Florida Residents Prepare For Hurricane Milton

Photo: NASA / Getty Images News / Getty Images

A potentially powerful El Niño climate pattern is expected to develop this summer, and forecasters say it could significantly affect the 2026 Atlantic hurricane season by suppressing storm activity, though considerable uncertainty remains about how strong the event will become.

El Niño occurs when sea-surface temperatures in the equatorial Pacific Ocean rise above average, weakening the east-to-west trade winds and triggering wide-ranging weather changes across North America and beyond. The current La Niña pattern is fading, and the National Oceanic and Atmospheric Administration (NOAA) now places a 62% chance of El Niño developing between June and August.

There is also a roughly one-in-three chance the event could intensify into what forecasters informally call a "super El Niño" by October through December, meaning sea-surface temperatures would run about 1.5°C, or roughly 4°F, above average. The Weather Channel reports that such an event would be the strongest El Niño since the 2023–2024 episode, which ranked among the top five strongest warming events on record.

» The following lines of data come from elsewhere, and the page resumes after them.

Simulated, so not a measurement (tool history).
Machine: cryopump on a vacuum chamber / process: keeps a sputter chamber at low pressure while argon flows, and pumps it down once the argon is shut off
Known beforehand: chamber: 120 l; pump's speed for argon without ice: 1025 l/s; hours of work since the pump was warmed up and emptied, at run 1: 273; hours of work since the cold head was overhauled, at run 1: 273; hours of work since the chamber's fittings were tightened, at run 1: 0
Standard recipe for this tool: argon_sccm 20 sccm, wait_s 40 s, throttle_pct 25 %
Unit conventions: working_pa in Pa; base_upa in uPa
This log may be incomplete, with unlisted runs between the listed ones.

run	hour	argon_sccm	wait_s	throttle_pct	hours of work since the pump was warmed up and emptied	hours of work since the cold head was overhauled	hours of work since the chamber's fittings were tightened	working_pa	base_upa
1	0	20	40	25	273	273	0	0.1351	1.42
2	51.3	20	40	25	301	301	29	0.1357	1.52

For South Florida and the broader Atlantic region, the key concern is what El Niño means for hurricane season. El Niño typically pumps high-altitude wind shear over the Atlantic Basin during the summer and fall months. That shear can tear developing storms apart before they strengthen into hurricanes.

However, experts are quick to point out that El Niño is no guarantee of a quiet hurricane season. The 2023–2024 El Niño, one of the strongest on record, did not prevent a robust Atlantic hurricane season. That year produced 20 named storms, well above the 14-storm historical average, including Hurricane Idalia, which slammed into Florida's Big Bend region as a Category 3 storm, the strongest to strike that area since 1896. Forecasters say exceptionally warm Atlantic sea-surface temperatures that year largely offset El Niño's suppressing effect.

Beyond hurricane season, a strong El Niño could bring wetter and cooler winters to the South, including Florida, while keeping the northern United States relatively dry and warm. For summer, El Niño is not expected to significantly alter South Florida's day-to-day summer weather, since the jet stream shifts north regardless of ENSO phase and local thunderstorms are driven by localized winds.

Global temperature records are also in play. According to NOAA, 2025 ranked as the third-warmest year on record globally, and there is currently more than a 90% chance that 2026 will rank among the five warmest years ever recorded. However, the odds of 2026 becoming the single warmest year on record stand at about 1% — a figure that could rise sharply in 2027 if the El Niño event is strong and long-lasting.

NOAA is expected to release its official 2026 Atlantic hurricane season outlook in May, ahead of the season's official start on Wednesday (June 1).